Officer Lawson issued two citations to Minger related to the accident, for following too closely and improperly changing lanes, but these are violations of the “rules of the road, ” which, standing alone, cannot support a claim for punitive damages. See Durben v. Am. Materials, Inc., 232 Ga.App. 750, 752 (1998) (affirming grant of summary judgment dismissing punitive damages claim where police report indicated that driver was not under the influence and was only cited for following too closely); Coker v. Culter, 208 Ga.App. 651, 652 (1993) (affirming grant of summary judgment dismissing punitive damages claim even though defendant was driving too fast for weather conditions, had alcohol in his system, and had drug paraphernalia in car, because there was no evidence of wanton lack of care).
Id. at 28.
Nor does Minger's driving record, which reflects two moving violations for speeding, create a genuine issue of material fact on the appropriateness of punitive damages. Bartja, 218 Ga.App. at 818 (record of two prior accidents did not “reveal culpability required” to survive summary judgment on punitive damages claim). Even if Minger's driving record were sufficient to show a pattern of dangerous driving, there is no evidence that the collision was caused by Minger speeding. Summary judgment is warranted on Hughey's claim for punitive damages related to Minger's alleged negligence. See Mastec N. Am., Inc. v. Wilson, 325 Ga.App. 863, 867 (2014) (punitive damages were not permitted where no evidence showed accident was the result of the alleged pattern of dangerous driving); Frey, 2006 WL 3734157, at *3 (punitive damages not authorized without evidence that alleged fatigue or overweight load of truck caused the accident).
ECF 92-2, at 20.
Hughey's claim for punitive damages for KTV's allegedly negligent hiring and retention of Minger similarly fails. To recover punitive damages on a negligent hiring or retention claim, a plaintiff must prove “that an employer had actual knowledge of numerous and serious violations on its driver's record, or, at the very least . . . flouted a legal duty to check a record showing such violation.” W. Indus., Inc. v. Poole, 280 Ga.App. 378, 380 (2006). There is no evidence on the record that Minger had numerous and serious violations on his record or that KTV failed to investigate Minger's driving record. Hughey is not entitled to punitive damages on these claims. See Ballard v. Keen Transp., Inc., No. 4:10-CV-54, 2011 WL 203378, at *5 (S.D. Ga. Jan. 19, 2011) (five speeding tickets over eight years were not “numerous and serious violations” and fell short of proof required to survive summary judgment).
B. Attorneys' Fees
Defendants also move for summary judgment on Hughey's claim for attorneys' fees pursuant to O.C.G.A. § 13-6-11, arguing that the record does not support a finding of bad faith or stubborn litigiousness. Under Georgia law, “[o]nly in the rare case where there was absolutely no evidence to support the award of expenses of litigation would the trial court be authorized to grant summary adjudication on such issues.” Am. Med. Transp. Grp., Inc. v. Glo-An, Inc., 235 Ga.App. 464, 467 (1998) (citing LaRoche Indus. v. AIG Risk Mgmt., 959 F.2d 189 (11th Cir. 1992)). Here, there is no evidence in the record that either Defendant acted in bad faith with respect to the underlying conduct and, given that the undisputed facts reflect a bona fide dispute, there is no evidence to support a finding of stubborn litigiousness. Grange Mut. Cas. Co. v. Kay, 264 Ga.App. 139, 143 (2003) (“While issues of stubborn litigiousness are normally for the jury, if there is a bona fide controversy, there can be no stubborn litigiousness as a matter of law.”) (citations omitted). Defendants are entitled to summary judgment on Hughey's claim for attorneys' fees.

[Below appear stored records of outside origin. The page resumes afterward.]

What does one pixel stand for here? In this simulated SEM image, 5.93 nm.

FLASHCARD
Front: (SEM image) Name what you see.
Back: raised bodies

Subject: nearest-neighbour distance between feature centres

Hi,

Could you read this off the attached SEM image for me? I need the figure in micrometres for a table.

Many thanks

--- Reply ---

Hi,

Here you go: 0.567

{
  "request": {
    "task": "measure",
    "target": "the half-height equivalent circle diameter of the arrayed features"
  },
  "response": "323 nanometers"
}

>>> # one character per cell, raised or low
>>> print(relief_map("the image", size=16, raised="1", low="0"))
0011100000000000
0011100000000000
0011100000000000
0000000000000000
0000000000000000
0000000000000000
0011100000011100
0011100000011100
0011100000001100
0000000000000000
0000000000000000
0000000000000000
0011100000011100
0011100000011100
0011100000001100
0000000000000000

C. Negligent Hiring and Retention
Defendants argue that Hughey's claims against KTV for negligently hiring and retaining Minger fail because nothing in the record shows that KTV knew, or should have known, that Minger presented a risk of harm. The Court agrees.
ECF 92-2, at 16.
Georgia law used to preclude independent negligent hiring or retention claims where the plaintiff was also pursuing a claim under respondeat superior, except where the plaintiff was also seeking punitive damages. Kelley v. Blue Line Carriers, LLC, 300 Ga.App. 577, 580 (2009). Thus, under the prior approach, Hughey's negligent hiring and retention claims would fail along with his claim for punitive damages. However, the Supreme Court of Georgia recently held that this approach has been abrogated by Georgia's statute on apportionment of fault, O.C.G.A. § 51-12-33, and plaintiffs can therefore pursue claims under both theories concurrently, even absent a claim for punitive damages. Quynn v. Hulsey, 310 Ga. 473, 482 (2020). The Court will therefore consider the merits of Hughey's negligent hiring and retention claim.
Under O.C.G.A. § 34-7-20, an “employer is bound to exercise ordinary care in the selection of employees and not to retain them after knowledge of incompetency.” “In other words, an employer may be liable for negligently hiring or retaining an employee ‘only where there is sufficient evidence to establish that the employer reasonably knew or should have known of an employee's ‘tendencies' to engage in certain behavior relevant to the injuries allegedly incurred by the plaintiff.'” Cleveland v. Team RTR2, LLC, 359 Ga.App. 104, 108 (2021) (quoting Munroe v. Universal Health Servs., Inc., 277 Ga. 861, 863 (2004)), reconsideration denied, (Mar. 18, 2021), cert. denied, (July 20, 2021)).
Minger is the owner and operator of KTV, and so Hughey's theory of liability depends on a finding that Minger negligently hired and continued to employ himself. Defendants have not challenged this basis for Hughey's claims, and though such a scenario is unusual, it is not inconceivable. The Court has found no authority foreclosing liability against an owner for negligently employing himself and sees no reason to preclude Hughey from pursuing this claim.
ECF 92-1, ¶ 2.
Defendants are entitled to summary judgment on the negligent hiring and retention claims, however, because the evidence fails to show that Minger tended to drive in a way that was likely to cause an accident. In support of their motion, Defendants submitted Minger's driving record, which does not report any vehicle accidents or citations for following too closely or improperly changing lanes. The record only reflects two speeding violations, one in 2010 for exceeding the speed limit by more than 10 miles per hour but less than 25 miles per hour and one in 2016 for exceeding the speed limit by less than 10 miles per hour. No. reasonable jury could find that Minger was accident-prone based on two speeding tickets over the course of a decade.
ECF 92-2, at 20.
Id.
IV. CONCLUSION
Defendants' motion for partial summary judgment [ECF 92] is GRANTED. Hughey's claims for punitive damages, attorneys' fees, and negligent hiring and retention are DISMISSED.
SO ORDERED.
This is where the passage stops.